Online encyclopedia Wikipedia blacked out its English language website for 24 hours, Wednesday, along with the popular blog, Boing Boing. Social news website Reddit also went dark for part of the day. And popular search engine Google replaced its normally colorful and interactive logo with a black censor bar.

The blackouts are aimed at The Stop Online Piracy Act currently before the House of Representatives, and the Protect IP Act under consideration in the Senate.

The measures are designed to crack down on the sales of pirated U.S. products overseas. The House bill currently includes a provision on blacklisting sites that contain pirated content.

For now, the bills are pitting the entertainment industry, which sees online pirates increasingly eating away at profits, against technology companies that see the bills as a burden and threat to future growth.

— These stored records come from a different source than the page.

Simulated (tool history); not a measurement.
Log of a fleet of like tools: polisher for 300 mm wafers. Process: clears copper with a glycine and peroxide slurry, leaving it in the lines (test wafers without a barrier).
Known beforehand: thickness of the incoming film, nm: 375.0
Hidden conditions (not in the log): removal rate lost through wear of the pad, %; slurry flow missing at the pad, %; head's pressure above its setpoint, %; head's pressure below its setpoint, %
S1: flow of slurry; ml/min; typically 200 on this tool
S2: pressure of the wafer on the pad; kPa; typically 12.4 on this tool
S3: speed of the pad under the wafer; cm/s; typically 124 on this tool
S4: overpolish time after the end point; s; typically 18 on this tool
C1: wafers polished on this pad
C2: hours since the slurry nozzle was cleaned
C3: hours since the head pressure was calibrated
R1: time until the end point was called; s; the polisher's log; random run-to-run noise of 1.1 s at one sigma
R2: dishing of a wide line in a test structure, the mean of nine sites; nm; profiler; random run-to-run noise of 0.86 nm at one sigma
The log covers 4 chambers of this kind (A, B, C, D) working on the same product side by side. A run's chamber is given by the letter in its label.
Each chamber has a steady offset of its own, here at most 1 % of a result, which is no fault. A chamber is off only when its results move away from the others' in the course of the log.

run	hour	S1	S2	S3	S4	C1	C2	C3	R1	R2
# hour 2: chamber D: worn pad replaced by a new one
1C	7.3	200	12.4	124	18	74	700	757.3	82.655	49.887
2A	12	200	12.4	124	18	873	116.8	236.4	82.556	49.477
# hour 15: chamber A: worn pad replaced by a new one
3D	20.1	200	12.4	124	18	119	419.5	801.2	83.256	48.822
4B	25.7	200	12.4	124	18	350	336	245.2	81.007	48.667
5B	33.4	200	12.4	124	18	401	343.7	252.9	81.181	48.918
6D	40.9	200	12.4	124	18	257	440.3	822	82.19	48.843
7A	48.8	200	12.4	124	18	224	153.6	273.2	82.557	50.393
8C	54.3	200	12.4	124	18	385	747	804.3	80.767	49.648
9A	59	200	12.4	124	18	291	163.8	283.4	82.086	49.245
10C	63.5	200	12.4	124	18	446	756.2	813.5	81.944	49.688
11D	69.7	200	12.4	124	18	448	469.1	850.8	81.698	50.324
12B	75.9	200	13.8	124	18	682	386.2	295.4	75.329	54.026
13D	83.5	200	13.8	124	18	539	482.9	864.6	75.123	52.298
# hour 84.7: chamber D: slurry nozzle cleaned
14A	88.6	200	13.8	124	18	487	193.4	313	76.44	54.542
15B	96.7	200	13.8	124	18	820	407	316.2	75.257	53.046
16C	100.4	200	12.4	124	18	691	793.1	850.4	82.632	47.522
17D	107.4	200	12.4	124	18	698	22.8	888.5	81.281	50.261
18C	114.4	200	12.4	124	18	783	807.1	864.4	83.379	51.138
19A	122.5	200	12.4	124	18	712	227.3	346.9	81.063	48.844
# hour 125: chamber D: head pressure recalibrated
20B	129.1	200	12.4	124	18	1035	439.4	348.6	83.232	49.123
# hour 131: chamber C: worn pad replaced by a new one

Already, the blackout has caused some U.S. lawmakers to change their minds, including Republican Senator Marco Rubio .

Rubio announced his change of heart on Facebook Wednesday, urging fellow lawmakers to “take more time to address the concerns raised by all sides, and come up with new legislation that addresses Internet piracy while protecting free and open access to the Internet.”

Republican Senator John Cornyn also withdrew his support for the legislation, calling for a more balanced approach.

Meanwhile, the speaker of the House of Representatives, Republican John Boehner admitted Wednesday that there was now a lack of consensus on the bills.

Last week, the White House acknowledged online piracy by foreign websites is a serious problem that requires a serious legislative response. But the statement said, “we will not support legislation that reduces freedom of expression, increases cybersecurity risk or undermines the dynamic, innovative global Internet.”

The White House also said it will continue to work with Congress on a bipartisan basis on legislation to provide new tools needed in the global fight against piracy and counterfeiting, while defending free expression, privacy, security and innovation.